Advent of Code 2024 - Day 22Monkey Market

| Problem statement | Source code | Tags: Bitwise operationsData structures

This problem pays tribute to 2022 day 11.

Part 1

The process of finding the next secret is all about bitwise operations: * 64 is equivalent to << 6, / 32 is equivalent to >> 5, and % 16777216 is equivalent to & 0xFFFFFF (because 16777216 is 2^24).

let next_secret num =
  let num' = (num lsl 6) lxor num land 0xFFFFFF in
  let num'' = (num' lsr 5) lxor num' in
  let num''' = (num'' lsl 11) lxor num'' land 0xFFFFFF in
  num'''

Just apply this function 2000 times to the initial secret.

Part 2

Now we have a list of diffs, where each 4-window corresponds to a gain. Naturally, we want a mapping from these 4-windows to their gains, and then we can combine the mappings from different diff lists to find the maximum.

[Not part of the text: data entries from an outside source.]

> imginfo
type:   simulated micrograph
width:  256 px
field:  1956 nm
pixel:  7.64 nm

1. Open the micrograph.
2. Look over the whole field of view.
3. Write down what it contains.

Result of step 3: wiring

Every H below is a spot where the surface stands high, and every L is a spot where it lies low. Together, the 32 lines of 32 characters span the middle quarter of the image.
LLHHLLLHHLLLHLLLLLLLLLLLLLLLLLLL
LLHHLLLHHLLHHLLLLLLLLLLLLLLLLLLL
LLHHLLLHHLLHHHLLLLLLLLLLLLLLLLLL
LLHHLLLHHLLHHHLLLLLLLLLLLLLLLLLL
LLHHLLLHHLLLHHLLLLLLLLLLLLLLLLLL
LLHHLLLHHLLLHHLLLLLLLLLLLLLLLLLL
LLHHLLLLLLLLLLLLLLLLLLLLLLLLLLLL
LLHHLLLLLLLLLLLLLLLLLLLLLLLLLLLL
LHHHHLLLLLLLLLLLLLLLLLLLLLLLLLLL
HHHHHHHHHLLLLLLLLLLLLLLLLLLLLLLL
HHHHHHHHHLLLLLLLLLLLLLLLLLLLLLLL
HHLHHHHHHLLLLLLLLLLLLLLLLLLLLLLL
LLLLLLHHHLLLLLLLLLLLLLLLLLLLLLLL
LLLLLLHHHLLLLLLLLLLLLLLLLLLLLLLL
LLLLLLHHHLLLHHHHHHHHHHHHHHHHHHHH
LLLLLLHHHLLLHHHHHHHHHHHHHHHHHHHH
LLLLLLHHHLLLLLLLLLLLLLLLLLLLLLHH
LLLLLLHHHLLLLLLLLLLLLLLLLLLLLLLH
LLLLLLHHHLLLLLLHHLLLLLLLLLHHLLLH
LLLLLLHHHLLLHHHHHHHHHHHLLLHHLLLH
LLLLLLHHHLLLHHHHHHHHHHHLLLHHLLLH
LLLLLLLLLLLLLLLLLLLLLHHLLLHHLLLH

There are some low-hanging optimizations we can do. For example, because OCaml is eager, precomputing the whole diff list is a waste when we only need 4-windows. Instead, we can compute the diff list on the fly as we call next_secret. Also, instead of using tuples as keys, we can pack the 4 numbers (which only range from -9 to 9) into a single integer using base 19. Then, when moving from one number to the next, we can update the 4-window by removing the leftmost number and adding the new number on the right.

The following spaghetti first computes the initial mapping from the first 4-window, and then iteratively updates the 4-window for the next 1996 numbers, updating the mapping if it's new.

let gains init_num =
  let map = Array.make 130321 0 in
  let n1 = init_num mod 10 in
  let num2 = next_secret init_num in
  let n2 = num2 mod 10 in
  let d1 = n2 - n1 in
  let num3 = next_secret num2 in
  let n3 = num3 mod 10 in
  let d2 = n3 - n2 in
  let num4 = next_secret num3 in
  let n4 = num4 mod 10 in
  let d3 = n4 - n3 in
  let num5 = next_secret num4 in
  let n5 = num5 mod 10 in
  let d4 = n5 - n4 in
  let key = ((d1 + 9) * 6859) + ((d2 + 9) * 361) + ((d3 + 9) * 19) + (d4 + 9) in
  map.(key) <- n5;
  let rec loop num n key times =
    if times = 0 then map
    else
      let num' = next_secret num in
      let n' = num' mod 10 in
      let key' = ((key * 19) + (n' - n + 9)) mod 130321 in
      if map.(key') = 0 then map.(key') <- n';
      loop num' n' key' (times - 1)
  in
  loop num5 n5 key 1996

Now I just need to combine the mappings from all initial secrets, and find the maximum gain.

let nums = List.map int_of_string data in
let gains_sum =
  List.fold_left
    (fun acc num -> sum_arrays acc (gains num))
    (Array.make 130321 0) nums
in
let max_gain = Array.fold_left max 0 gains_sum

This runs in slightly less than 1 second, which is okay considering we have 1500 initial secrets and 2000 iterations each. I suspect that all this mod 19 stuff is slower than bitwise operations, but if I'm to use base-32 numbers as keys instead, it requires a much larger array and worse cache performance.